20 September 2013, 02:31 PM IST
I could hear the falling of the dew drops on the leaves. It was early morning. The sun was just over the horizon. The birds too were silent. The thick canopy of trees and vines overhead made it very claustrophobic. In the predawn, very little light penetrated through the forest cover. We were in a jeep and the driver had promised to show us something special, but did not reveal it to us. At some places there was no proper road. We went over shrubs and tall grasses. We brushed past branches and the leaves that reached up to the wind screen of the jeep that we were traveling in. I was at the Dudwa Nationl Park in the eastern part of UP close to the Nepal border.
After a while we stopped and the driver switched off the engine. The silence was complete and felt ominous. It reminded me of the movie Jurassic Park. Any moment I expected to see Tyrannosaurus Rex to crash through the undergrowth at us.
The driver told us to get down and we followed him through the dense undergrowth, which led to a clearing. At the center of the clearing there was a cemented stretch cordoned off with a fence. Pointing to it, the driver informed us, "this was the place where Sati was committed about 200 years ago!" We looked at it, some in wonder, and some in horror. Here in the deep, almost impenetrable part jungle a girl....a young lady or an old woman was forced into the funeral pyre of her husband. The place was chosen with obvious care to its remoteness. In the deep recess of the jungle, the thick foliage would have effectively muffled the shrieks of her extreme agony.

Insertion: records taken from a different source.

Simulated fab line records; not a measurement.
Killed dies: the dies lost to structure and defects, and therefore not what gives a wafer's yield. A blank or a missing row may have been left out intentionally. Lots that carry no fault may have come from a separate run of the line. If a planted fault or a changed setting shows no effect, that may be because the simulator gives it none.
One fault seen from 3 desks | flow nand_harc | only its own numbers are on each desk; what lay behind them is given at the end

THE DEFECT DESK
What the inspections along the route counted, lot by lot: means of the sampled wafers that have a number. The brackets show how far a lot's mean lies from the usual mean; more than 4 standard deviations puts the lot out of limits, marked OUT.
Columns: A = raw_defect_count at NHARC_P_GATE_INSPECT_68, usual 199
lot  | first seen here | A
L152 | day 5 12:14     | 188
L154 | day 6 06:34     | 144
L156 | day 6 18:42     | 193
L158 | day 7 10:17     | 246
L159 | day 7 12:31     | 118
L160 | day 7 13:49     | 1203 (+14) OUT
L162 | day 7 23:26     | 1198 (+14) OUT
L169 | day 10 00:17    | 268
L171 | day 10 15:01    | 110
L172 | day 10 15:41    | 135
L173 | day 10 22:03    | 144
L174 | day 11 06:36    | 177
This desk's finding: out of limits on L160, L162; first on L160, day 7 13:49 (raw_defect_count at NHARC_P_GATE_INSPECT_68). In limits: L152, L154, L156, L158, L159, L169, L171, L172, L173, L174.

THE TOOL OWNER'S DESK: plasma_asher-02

This abhorrent practice has been there from the Vedic times. Author Abraham Eraly in his meticulously researched book, 'The Mughal World', writes 'Sati was usually voluntary.... There were, however, numerous recorded incidents of forced Sati'. He quotes chroniclers of that time of a young beautiful widow of no more than 12 years of age with her hands and legs tied forced on to the funeral pyre of her husband. Long sticks were used to push the women back into the pyre. It was always the girl's parent who forced her into Sati because it was her bad luck that brought the untimely death of her husband and shame to the family! The women leaving her home for the last time would dip her hands in a red pigment and lay it on the door post- an eerie testament to her last act. The gates to the Junnagadh fort has hand prints of women who committed Sati.
When Raja Bhao Singh died, two of his wives and 8 concubines immolated themselves in the fire. The irony here was that he did not die valorously in the battle field, but of excessive drinking!
Historian Abul Fazal penned these lines on the practice of Sati:
"Being saturated with love they burn together,
Like two wicks caught by one flame."
Whether it was love or coerced only the trees around could reveal. I looked at the site once again. It did not appear to be frequented by people. We quietly filed back to our vehicle and back to the camp, glad to be in the sunshine and civilisation. But somehow I could not stop my thoughts from straying back to that remote, comfortless and abandoned cemented patch buried deep in the jungle.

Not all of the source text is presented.